Wednesday, January 28, 2009

10 Frames Per Second Rocks!

I was in the water again over the weekend shooting a motordrive sequence, 10-frames per second, for a Neosport wetsuits, to promote their triathelete suit. They wanted to run a flash sequence of a swimmer tracking across the top their website and asked me to get a competitive swimmer swimming through the frame. Beyond that, they left it up to me.

Booking the talent was the first project, and so I called Cody Wagner, now a freshman at Florida Atlantic University, and a very fit & athletic competitive swimmer. I knew he'd look great in the topside shots we needed of the suit, as well as being able to perform to freestyle sprint we needed for the underwater portion.

To mount the housing in place I used a very heavy tripod made of brass, so the wash of the swimmer passing right over the housing did not move anything. This tripod was designed for underwater use by Fenimore Johnson, in the early 1960s I would guess, and marketed under the Fenjohn brand. Jerry Greenberg gave it to me as a gift, and while it is way too heavy to travel with, it is terrific for use here at home in Key Largo.

I used a housed Canon 1DMKIII with a 14mm II lens with strobe fill from a Seacam Seaflash 150 at 25% power, and an Ikelte DS160 at about the same manual power setting. The low power output was necessary to keep up with the 10-frame-per-second motordrive burst, plus Cody was only a foot or so away from the dome at one point in his pass-over, so I did not want to blow out the skin tones with too much artificial light.

I used my Seacam housing with 9" superdome and swivel 45-degree viewfinder so I could view the image from the side, rather than having to lay down on the bottom of the pool and look upward, as I would have to do with a traditional viewfinder. However, next time I think I'll make it even easier and use my electronic viewfinder with remote monitor to view and trigger. That way I can be a couple of lanes away sitting in a floating chaise lounge, drinking pina coladas all the while.

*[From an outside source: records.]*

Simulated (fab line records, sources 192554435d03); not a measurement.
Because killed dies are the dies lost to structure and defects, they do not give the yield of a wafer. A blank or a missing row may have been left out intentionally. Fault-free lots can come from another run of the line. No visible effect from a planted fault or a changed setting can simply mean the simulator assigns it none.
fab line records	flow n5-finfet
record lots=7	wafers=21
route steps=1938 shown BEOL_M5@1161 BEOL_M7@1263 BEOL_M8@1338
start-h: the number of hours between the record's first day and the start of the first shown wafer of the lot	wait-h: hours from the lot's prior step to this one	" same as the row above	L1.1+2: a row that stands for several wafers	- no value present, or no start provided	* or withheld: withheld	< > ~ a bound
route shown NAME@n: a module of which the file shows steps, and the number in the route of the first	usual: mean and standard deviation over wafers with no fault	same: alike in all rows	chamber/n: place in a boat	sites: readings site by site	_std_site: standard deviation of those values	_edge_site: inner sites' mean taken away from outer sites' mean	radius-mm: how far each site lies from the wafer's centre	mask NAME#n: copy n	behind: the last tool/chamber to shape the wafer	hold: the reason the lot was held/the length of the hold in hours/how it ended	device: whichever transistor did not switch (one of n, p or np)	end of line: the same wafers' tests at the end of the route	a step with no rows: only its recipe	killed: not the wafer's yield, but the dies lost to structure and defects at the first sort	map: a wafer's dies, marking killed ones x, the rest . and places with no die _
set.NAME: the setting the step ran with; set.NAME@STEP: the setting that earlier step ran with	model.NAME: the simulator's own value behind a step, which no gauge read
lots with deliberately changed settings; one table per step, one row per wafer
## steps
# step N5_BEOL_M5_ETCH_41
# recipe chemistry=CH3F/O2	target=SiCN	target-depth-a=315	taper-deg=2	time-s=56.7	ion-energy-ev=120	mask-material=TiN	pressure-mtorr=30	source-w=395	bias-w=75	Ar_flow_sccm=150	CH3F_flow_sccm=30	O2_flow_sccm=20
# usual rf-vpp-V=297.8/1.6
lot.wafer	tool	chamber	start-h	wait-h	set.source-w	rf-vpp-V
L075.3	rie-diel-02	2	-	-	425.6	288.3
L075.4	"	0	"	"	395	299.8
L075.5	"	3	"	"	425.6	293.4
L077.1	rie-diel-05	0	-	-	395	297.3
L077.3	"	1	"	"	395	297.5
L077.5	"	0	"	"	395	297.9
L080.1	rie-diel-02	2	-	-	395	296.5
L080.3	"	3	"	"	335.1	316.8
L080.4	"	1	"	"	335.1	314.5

I actually shot the sequence in RAW, even though I could have shot it as a medium sized JPEG and had plenty of resolution for the web use. But, I figured if they wanted to extract any single frame for print advertising we'd need RAW files. It is a testament to to the sophistication of the image-processing horsepower of my MKIII camera that it could capture files this big at this speed for a burst sufficient to nail the entire sequence.

For me, I usually shoot my 1DsMKIII underwater because I want those big 21 megapixel files, but having the exact same size camera able to fit in the housing, but with totally different specs means that I can use the 1DMKIII whenever I need ultra-quick motordrive sequencing or prefer the 1.3 cropped sensor rather than full frame. For me, this is an ideal combination.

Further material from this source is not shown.